China will likely prop up bondholders in any onshore defaults until August to ensure a smooth clean up of its local debt mess, according to Oversea-Chinese Banking Corp.
Events this year have defied Chinese rhetoric on embracing market-based reforms, after authorities passed up chances to make investors stomach losses from two local defaults, the bank wrote in a report Monday. This week sees a potential third missed payment after beverages bottle maker Zhuhai Zhongfu Enterprise Co. said it can only partly pay principal due May 28.
Forcing investor losses may sour market sentiment and hinder the successful completion of state efforts to clear a debt pile issued by provincial cities, according to OCBC. Banks must swap out 1 trillion yuan ($161 billion) of high-cost local government bonds issued by 36 Chinese cities for municipal debt with lower coupons by the end of August, it said.
“Onshore investors remain unfazed despite the two defaults,” Nicholas Koh, a credit analyst at the Singapore-based bank, wrote. “In terms of when China might allow bondholders to tolerate losses, the authorities might just have to wait till the end of August for a suitable opportunity.”
The People’s Bank of China may coordinate loan support for Baoding Tianwei Group Co. after it became the first state-owned entity to default on a coupon payment in April, OCBC said, citing local media. Restaurant-turned-Internet firm Cloud Live Technology was the first onshore issuer to miss a principal payment in April and has raised funds from “unclear” sources to partly repay noteholders, OCBC said.

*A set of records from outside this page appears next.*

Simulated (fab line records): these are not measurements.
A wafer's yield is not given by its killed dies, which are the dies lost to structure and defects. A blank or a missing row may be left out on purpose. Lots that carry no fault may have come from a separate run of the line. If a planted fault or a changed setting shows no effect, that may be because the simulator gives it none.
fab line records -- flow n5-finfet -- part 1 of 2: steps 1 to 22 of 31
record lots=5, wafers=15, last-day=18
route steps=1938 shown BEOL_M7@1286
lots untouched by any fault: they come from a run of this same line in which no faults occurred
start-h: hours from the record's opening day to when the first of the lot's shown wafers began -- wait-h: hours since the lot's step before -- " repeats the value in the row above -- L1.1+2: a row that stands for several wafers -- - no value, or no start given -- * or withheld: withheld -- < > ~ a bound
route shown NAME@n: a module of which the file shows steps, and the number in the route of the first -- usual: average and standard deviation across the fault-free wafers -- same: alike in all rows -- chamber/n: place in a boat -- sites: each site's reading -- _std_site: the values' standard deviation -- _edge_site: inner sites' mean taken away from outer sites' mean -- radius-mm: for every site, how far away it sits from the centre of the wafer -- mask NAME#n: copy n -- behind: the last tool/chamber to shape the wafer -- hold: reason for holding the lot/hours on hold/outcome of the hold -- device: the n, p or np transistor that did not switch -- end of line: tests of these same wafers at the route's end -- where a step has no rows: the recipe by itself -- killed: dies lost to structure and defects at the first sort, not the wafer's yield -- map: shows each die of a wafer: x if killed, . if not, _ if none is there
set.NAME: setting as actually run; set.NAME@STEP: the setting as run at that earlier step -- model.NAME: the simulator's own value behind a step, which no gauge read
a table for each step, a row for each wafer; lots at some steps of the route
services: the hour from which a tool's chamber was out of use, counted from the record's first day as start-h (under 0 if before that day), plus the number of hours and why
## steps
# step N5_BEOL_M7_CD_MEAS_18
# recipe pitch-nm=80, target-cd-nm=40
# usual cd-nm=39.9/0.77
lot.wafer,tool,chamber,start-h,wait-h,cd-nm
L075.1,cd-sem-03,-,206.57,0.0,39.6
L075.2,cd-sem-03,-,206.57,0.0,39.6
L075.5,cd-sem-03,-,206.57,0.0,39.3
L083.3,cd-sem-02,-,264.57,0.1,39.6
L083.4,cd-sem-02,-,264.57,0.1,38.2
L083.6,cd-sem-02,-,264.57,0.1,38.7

Zhuhai Zhongfu, based in the southern city of Zhuhai, is still short 442 million yuan for a bond payment due Thursday, the company said in a statement to the Shenzhen stock exchange Monday. It will try to raise more money by May 26, it said.
Narrowing spreads on onshore bonds suggest investors are still counting on state guarantees, said OCBC, which compared Baoding’s situation with bailouts last year for Shanghai Chaori Solar Energy Science & Technology Co. and a trust product known as China Credit Equals Gold No. 1. The difference between AAA and BBB+ rated yields has fallen to 933 basis points from 942 at the start of the year, while the gap between AAA and AA notes shrank to 114 from 129, according to the report.
“China has a lot of bonds maturing this year and many of their issuers have weak credit strength,” said Zhang Li, a bond analyst at Guotai Junan Securities Co. in Beijing.
Chinese companies must repay an equivalent $16.9 billion of maturing onshore notes in 2015, Koh estimated in the report. That increases every year and will peak at $192.3 billion in 2021. Some 65 percent of institutions expect at least one more onshore default this quarter, according to a Bloomberg survey of 20 banks, brokerages and money managers published on May 18.
Still, there remains a sense that China will have suitable policies to balance growth and reforms even as the bond market seems to be running into a “perfect storm” of slowing economic growth, a clampdown on corruption, weakening real-estate investment and rising defaults, said Koh.
“The government is likely to maintain a cautious stance on defaults of large monetary values, those that involve large corporates in strategic sectors, and/or those that hurt a large number of retail investors in the near term.”
(A previous version of this story incorrectly stated PBOC coordinated loan support for Cloud Live after its missed payment.)